By Robert Hodes, Shihan
East Meets West Okinawan Dojo

The thought for the week this week is Jyu Kumite or Free Style Fighting. Free style fighting is classified as a type of kumite. All the written teaching about kumite in general stresses the importanceof kata over kumite. Some examples follow:

Q & A Book: "According to Shorin-ryu philosophy, which is more important, kumite or kata?" ANSWER: "Kata is the essence of karate."

Q & A Book: "What about in regards to self defense?" ANSWER: "Kata."

Q & A Book: " Is it necessary to practice kumite in order to be able to fight?" ANSWER: "No."
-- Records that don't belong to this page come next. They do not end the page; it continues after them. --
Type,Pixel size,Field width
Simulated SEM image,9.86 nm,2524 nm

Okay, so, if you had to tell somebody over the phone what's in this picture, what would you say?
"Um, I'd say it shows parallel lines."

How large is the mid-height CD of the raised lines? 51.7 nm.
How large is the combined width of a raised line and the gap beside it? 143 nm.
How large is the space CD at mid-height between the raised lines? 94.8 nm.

It is interesting that ALL of the written teaching about jyu-kumite is negative. Some examples follow:

Q & A Book: "According to Shorin-ryu philosophy, which is more important, jyu or yakusoku kumite?" ANSWER: "Yakusoku because it is more like kata in that you do not hold back or control your technique as much as in jyu. Also you attack to a more correct ‘mai.’"

Q & A Book: "Improper practice , as in jyu-kumite, will dull the
natural reflex and response to a threatening punch or kick ..."

BUILDING WARRIOR SPIRIT: "Free style fighting is a Western concept and never was a part of ancient Karate teachings….Jyu kumite was begun in other countries because the unseasoned practitioner did not understand the true nature of Karate, which combines skill, humility and respect for others. These traits are contradicted in free style fighting ... My opinion is that Jyu Kumite, free style sparring, and tournaments inflate and deflate the ego because of the win and lose syndrome which is non-existent in traditional Karate styles where free style is not part of the agenda ... I conclude that one reaches a point of maturity in the arts when he must make a stand for what he believes is right.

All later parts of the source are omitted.